# Trace: Indie (Vice Versa) 14.1ish skewbald gelding born 1993 OBJ2



## bubblemc (19 January 2011)

I would like to trace Indie, a skewbald gelding who was born in Spring 1993.

His freezemark is OBJ2 or 0BJ2.  I am not sure of his exact height but would say he is around 14.1 or 14.2.  

He did lots of local in-hand shows as a youngster until around 1996ish.  He was then sold to someone in the Welwyn/Digswell area who was going to break him but could be anywhere now.  He has very even markings and his brown parts were quite dark as a youngster.  

Would love to know how he is; I'm sure he's being thoroughly enjoyed by his current owner.  He was bought as a weanling from someone who breeds for meat, so is a really special boy!  

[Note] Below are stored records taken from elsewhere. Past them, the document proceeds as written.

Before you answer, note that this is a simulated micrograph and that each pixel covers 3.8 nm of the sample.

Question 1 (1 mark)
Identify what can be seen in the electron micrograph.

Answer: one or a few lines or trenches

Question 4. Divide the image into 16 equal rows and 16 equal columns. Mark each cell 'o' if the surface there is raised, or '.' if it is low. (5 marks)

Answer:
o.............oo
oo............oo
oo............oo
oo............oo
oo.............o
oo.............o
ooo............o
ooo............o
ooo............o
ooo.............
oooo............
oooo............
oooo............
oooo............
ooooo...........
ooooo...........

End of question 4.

Had no idea that I would be able to chase him before looking on here, so if anyone knows him I'd love to know!

Thanks.


----------



## cally6008 (3 February 2011)

It's the first one, OBJ2


----------



## bubblemc (23 April 2011)

As I don't know what he is called now or whereabouts in the country he is, I have posted a picture in the hope someone recognises him.  I have only posted one side view as his markings are pretty symmetrical.

Thanks


----------



## cally6008 (23 April 2011)

Not sure why I didn't post this in my earlier post, sorry

Equine Details - INDIE VICE VERSA
Date of Birth	01-Jan-1993
Gender	Gelding
Colour	Skewbald
Height	
Breed	Pony
Submitted by	Weatherbys ID Passports
(ID Passports do not include Pedigree)
Birth Country	Not supplied by PIO

Weatherbys ID Passports
Tel: 01933-440077 ext 2260
Fax: 01933-304758
passports@weatherbys.co.uk

Passport details above, give Weatherbys a ring


----------



## comet! (3 July 2014)

Bump (I cannot remember my password, so bumping under this name  ).


----------